New Fauna and Fungi of Nogglestead

It has been a couple of weeks (months?) since I’ve heard the coyotes leaving the battlefield in the evenings or returning in the mornings. Have I not heard them because they’re not there, or because I have not been outside nor had the windows and doors open at sunrise and sunset (although I have been in the pool around sunset some nights, but the coyotes come out a little later)?

The appearance of a pair of rabbits might indicate the former.

These little rascals live in the eastern part of our windbreak and spend most of their time in the side yard. One day, though, I surprised them in my garden, and they tried to jump the fence in vain. One darted out the garden entrance, and one squeezed through or under the fence, and the low-tailed it around the pool and to the windbreak. This weekend, as I was mowing the lawn, one of them was near the garden, and he tried to run but was reluctant to cross the driveway pavement. I chased him around a little as I continued my spiraling cutting section, and he eventually overcame his fear of the driveway and bolted around the front of the house and to its burrow.

Without the coyotes around, I guess the next biggest threat to them is hawks and owls and presumably my lawnmower.


Our last garbage company was having trouble meeting its pickup obligations–private like me, but they also have contracts with a couple of the cities and towns around here that provide that “service” to their citizens. So they dumped a large number of the private citizens who contracted with them. They never picked up their wheeled bin, though; I guess because we got it from the company we first signed up with that the later company acquired, I guess that they did not have it on record that it was their bin. So they left it and did not come to get it when we mentioned it when requesting a refund for the two months’ service that we paid for and that they were not going to refund on their own initiative.

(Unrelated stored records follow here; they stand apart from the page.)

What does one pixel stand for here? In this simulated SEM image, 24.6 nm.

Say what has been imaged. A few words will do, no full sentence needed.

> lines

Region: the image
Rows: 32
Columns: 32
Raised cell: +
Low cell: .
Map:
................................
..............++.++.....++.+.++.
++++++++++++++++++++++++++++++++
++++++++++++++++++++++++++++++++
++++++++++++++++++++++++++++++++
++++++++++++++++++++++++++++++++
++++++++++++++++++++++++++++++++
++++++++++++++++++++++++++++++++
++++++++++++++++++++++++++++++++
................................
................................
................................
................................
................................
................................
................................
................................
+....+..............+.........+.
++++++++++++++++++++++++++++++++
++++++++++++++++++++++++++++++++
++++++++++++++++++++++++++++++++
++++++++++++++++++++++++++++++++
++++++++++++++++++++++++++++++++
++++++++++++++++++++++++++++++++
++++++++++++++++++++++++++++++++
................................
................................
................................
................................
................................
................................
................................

Which has left me with an extra bin, and I don’t mind. Sometimes we have overflow, such as nine pallet-sized burlap sacks that our firewood comes; we top off our weekly trash in the bin with our new company by adding these sacks. Once, our new trash company refused to empty our bin because it was too heavy–I swapped all cat litter boxes at once. So I dumped the cat litter and scooped it into bags and put them in the overflow bin and over the course of weeks (for two more weeks, the new company refused to lift the bin when they could see cat litter in it), I optimally weighted the bin and eventually got all the cat litter out. So it’s come in handy for us a couple of times.

And it provides a nice spot for Jake, our new outdoor snake pet, to rest in afternoons.

Jake looks to be a rough earthsnake. You might remember I made snake flashcards for my boys to study in the probably-soon-to-be-previous unpleasantness. I packed those away at some point, so I had to go to the Internet to look for photos to guess.

I found him when I moved the spare bin to run the line trimmer behind it. I’ve moved it a couple of other times to show Jake to the family and just to say “Hi.”


A couple years ago, the electric co-op decided they were done trimming the oak at the end of my driveway and cut it down and ground out the stump. Grass has not encroached on the remaining wood chips much. I saw a normal mushroom there, and as I went to get the mail a week ago, I noticed a touch of color.

A quick Internet search indicates this is a mutinus elegans, which sounds like Elegant Mutiny in Latin. Commonly known as Elegant Stinkhorn, the colloquialism I will use is “Devil’s Dipstick.” I’ve mowed them since then, but they will be back.

Wikipedia says they’ve been reported in Texas, Colorado, and Iowa; consider them reported in Missouri, then.


You might have thought that fauna included new cats at Nogglestead, but no. Cisco does not like cats outside and will go into berserker mode if one sits outside the glass and stares at him. There haven’t been too many of those recently, fortunately. My son and I did have a chunky tabby come and sit on the pool deck and watch us when we were in the pool, but he’s not too friendly–I came out another door to chase him off when he was offending Cisco, and he ran to the edge of my deck and then made aggressive noises at me. So he won’t be sharing an office with me any time soon, and I need to put a broom on the deck to use to chase him off if he really gets aggressive.

At any rate, something different this year at Nogglestead. Maybe I’ll show you soon the new flora at Nogglestead, including lettuce in the garden. Which apparently attracts rabbits.